"Bobby Lee Bonds (March 15, 1946-Aug. 23, 2003) was an American right fielder in Major League Baseball from 1968-81, primarily with the San Francisco Giants.
"Noted for his outstanding combination of power hitting and speed, he was the first player to have more than two seasons of 30 home runs and 30 stolen bases, doing so a record five times (the record was matched only by his son Barry), and was the first to accomplish the feat in both major leagues; he became the second player to hit 300 career home runs and steal 300 bases, joining Willie Mays."
Never met the man nor did I see Bobby play. All I know comes from far distant observations. Found myself, however, considering how allegorical his career was compared to being President of the United States.

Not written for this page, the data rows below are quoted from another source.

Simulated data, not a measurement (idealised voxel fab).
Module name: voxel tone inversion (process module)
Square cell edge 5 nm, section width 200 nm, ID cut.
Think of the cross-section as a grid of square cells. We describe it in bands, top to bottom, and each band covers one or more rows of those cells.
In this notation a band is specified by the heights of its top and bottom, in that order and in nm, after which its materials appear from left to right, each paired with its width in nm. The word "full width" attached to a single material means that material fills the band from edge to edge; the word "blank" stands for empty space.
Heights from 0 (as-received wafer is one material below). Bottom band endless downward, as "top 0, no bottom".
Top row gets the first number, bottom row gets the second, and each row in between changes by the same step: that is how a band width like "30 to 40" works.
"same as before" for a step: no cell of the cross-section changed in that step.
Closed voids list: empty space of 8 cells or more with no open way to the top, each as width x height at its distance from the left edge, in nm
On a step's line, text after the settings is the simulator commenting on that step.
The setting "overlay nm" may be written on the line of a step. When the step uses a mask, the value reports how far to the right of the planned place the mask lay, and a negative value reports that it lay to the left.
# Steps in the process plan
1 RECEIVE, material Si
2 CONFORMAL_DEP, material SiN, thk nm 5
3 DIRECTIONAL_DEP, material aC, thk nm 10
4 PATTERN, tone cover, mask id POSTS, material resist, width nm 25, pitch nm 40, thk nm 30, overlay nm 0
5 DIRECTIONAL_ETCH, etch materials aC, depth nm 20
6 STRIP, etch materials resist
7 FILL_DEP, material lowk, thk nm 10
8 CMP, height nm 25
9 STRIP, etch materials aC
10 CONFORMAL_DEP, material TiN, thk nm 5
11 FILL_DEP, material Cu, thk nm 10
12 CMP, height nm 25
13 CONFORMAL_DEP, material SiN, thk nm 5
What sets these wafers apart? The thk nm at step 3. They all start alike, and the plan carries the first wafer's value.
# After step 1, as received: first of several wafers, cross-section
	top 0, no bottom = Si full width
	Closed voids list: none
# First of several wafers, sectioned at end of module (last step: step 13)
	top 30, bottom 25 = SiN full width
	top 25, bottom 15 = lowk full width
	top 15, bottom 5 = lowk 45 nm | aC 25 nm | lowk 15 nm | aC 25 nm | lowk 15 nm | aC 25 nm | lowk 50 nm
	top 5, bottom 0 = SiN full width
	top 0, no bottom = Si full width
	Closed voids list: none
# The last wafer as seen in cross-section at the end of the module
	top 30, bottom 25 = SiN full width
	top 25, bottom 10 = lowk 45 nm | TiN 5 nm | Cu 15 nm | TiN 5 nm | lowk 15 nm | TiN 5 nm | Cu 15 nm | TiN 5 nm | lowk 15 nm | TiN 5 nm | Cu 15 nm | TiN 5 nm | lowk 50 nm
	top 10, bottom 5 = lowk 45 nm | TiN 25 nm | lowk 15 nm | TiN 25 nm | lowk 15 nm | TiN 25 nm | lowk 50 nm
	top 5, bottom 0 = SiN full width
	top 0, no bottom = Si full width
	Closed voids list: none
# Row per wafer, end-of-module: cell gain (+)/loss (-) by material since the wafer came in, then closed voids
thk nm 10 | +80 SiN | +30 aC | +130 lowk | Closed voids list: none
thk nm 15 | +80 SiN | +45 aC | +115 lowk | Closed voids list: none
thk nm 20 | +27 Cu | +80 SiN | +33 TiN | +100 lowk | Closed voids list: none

It is fortunate for Bonds that his very name, "Bonds," was probably not the name of his African ancestors. Somewhere in history and slavery and anglicizing of names he came out with the surname of Bonds. He was thus fortune as no one ignorant of religion and faith would arbitrarily assume Bobby a follower of any particular religious leanings.
Then, of course, there is the elephant in the room -- as once was said, he was a "Negro" ballplayer. By the time Bobby got to the big leagues, 1968, race was no longer as big a barrier -- on the field. By then every team had accepted the fact of Negro players, and accommodations made for travel, hotels, etc. But, if a guy didn't quite live up to all the hype, well, "what can you expect?" Don't recall, either, a lot of folks hating a white player because he failed to homer or struck out. Those of us who lived through 1968, however, know there was a long way to go then and now.
Bobby was put into the impossible position faced by all Presidents, expectations well above and beyond reasonableness. When I first heard of Bobby he was being touted as the next Willie Mays. Willie was the most mythical all-around ballplayer to ever put on a big league uniform. Bonds came to the plate with a tag no one could live up to, with falling short of the myth deemed failure.
In 1980 heard a statement which over the years I have thought could be applied to many other people and situations, especially being President of the United States. When asked about Bobby's predisposition to strikeout the Cardinals General Manager replied to this effect: Strikeouts are part of the package you get when you buy into Bobby Bonds; but he hits enough homeruns to make the game exciting and the team a winner.
Bonds may not go down in history anywhere near Mays as a hero, but only a few hit 300-plus home runs. Some who get the same chance don't hit any. To have a winner you have to take the failures with the successes, and judge the man after he leaves the game. Take away the name, and the race thing, and the failures when individual hopes were high, and you get a better than average player with his share of successes and failures.
We expect the President to bat .1000, with an equal number of homers. And we've burned through about 46 Presidents in an effort to find one man who will always lead us to victory as we define victory any given week. Ain't no allegory going to make that happen.